Language clustering of the musicXmatch dictionary in the Million Song Dataset

Primary LanguageJupyter NotebookMIT LicenseMIT

Language clustering of the MSD musicXmatch dictionary

musiXmatch contributed the lyrics of 237,662 tracks to the Million Song Dataset. These lyrics are restricted to the top 5,000 words across the set, which contains several languages. The dataset doesn't tell in which language each song is written, nor to which language(s) each word might belong. We do not know how many languages there are in the dataset, nor their proportions in the dictionary. Nevertheless, it may be useful to group words and/or songs per language.

This project uses hierarchical clustering to group words by language, based on word co-occurences in the dataset. The rationale for using hierarchical clustering over other clustering methods is that a) we do no know how many clusters/languages there might be in the dataset and b) we can expect clusters/languages to have very different word counts. Hierarchical clustering places every word on a same footing and allows for the detection of clusters of vastly varying sizes.
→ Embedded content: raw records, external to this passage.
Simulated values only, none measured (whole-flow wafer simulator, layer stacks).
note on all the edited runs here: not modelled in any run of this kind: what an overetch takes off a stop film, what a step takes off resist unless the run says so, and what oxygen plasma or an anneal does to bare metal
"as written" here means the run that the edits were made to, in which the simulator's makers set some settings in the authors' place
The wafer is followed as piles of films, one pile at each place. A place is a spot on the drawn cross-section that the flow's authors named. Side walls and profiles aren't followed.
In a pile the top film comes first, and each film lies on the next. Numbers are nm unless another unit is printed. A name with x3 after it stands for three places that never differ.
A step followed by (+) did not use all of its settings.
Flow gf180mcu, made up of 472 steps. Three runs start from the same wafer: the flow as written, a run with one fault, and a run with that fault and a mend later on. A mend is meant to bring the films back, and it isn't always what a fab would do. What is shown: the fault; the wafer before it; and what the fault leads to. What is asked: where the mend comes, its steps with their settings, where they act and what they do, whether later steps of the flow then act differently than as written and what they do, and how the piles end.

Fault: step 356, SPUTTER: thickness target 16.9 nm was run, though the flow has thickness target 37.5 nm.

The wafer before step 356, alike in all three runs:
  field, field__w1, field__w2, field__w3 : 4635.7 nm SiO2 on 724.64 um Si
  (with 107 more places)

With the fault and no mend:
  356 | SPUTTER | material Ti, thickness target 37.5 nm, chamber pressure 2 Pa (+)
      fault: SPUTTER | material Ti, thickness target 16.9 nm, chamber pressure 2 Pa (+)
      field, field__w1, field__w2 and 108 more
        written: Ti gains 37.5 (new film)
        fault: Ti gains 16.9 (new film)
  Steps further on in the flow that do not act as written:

The clustered dictionary of the musicXmatch dataset can be found in file mxm_clustered_dictionary.txt. A Jupyter notebook explains how the clusters were chosen.

Note that this dictionary is skewed towards the most represented languages in the dataset, e.g. the word "in" is classified as English despite belonging to many other languages.

The analysis is based on the musiXmatch dataset, the official lyrics collection for the Million Song Dataset, available at: http://labrosa.ee.columbia.edu/millionsong/musixmatch


The analysis is written in Clojure.

  • The code requires the musiXmatch dataset to have been loaded into an H2 SQL database.

  • A matrix of word co-occurences is then assembled, with element (i,j) the number of tracks in which words (i) and (j) appear together (standardised by the total number of tracks in which word (i) appears). Each word is hence represented in the matrix by the vector of its "co-words" in the dataset. The rationale behind this is that if two words have the same set of co-words, then these two words are likely to belong to the same language.

  • A hierarchical linkage of the words is performed in Matlab using cosine distance and unweighted average to compute the distance between clusters. The resulting dendrogram was sliced at different levels to produce clusterings with between two and thirty clusters.

  • To help decide how many clusters to consider, each cluster is submitted to the language-detection Java library. For each cluster, the detection is performed over a thousand random phrases of fifty words. Each cluster is allocated the language that seemed the most likely.

  • Each cluster is also attributed a measurement of "compactness", calculated as the cosine of the angle between the cluster and the set of words engendered by the cluster. The higher this cosine, the least the cluster correlates with other words in the dataset.

  • Finally, the database is queried again in order to produce a sample list of artists for every cluster (naively: top x artists that use the top y words in the cluster)

The output of this computation is an edn file. A Jupyter notebook is then used to view the output and assess the optimal number of clusters.


The analysis requires:

  • Leiningen, the build automation tool for Clojure.

  • The H2 database of MSD lyrics, whose path needs to be edited in clustering.clj.

  • Matlab, the numerical computing environment by Mathworks. The Matlab Java engine API should be added to the local Leiningen repository with the lein-localrepo plugin.

  • Jupyter notebook, together with the BeakerX collection of Jupyter kernels.


To run the computation with Leiningen:

  • Edit the dependency to Matlab in project.clj to match the version of the Matlab engine registered in your local Leiningen repo.

  • Edit the path to the database in clustering.clj.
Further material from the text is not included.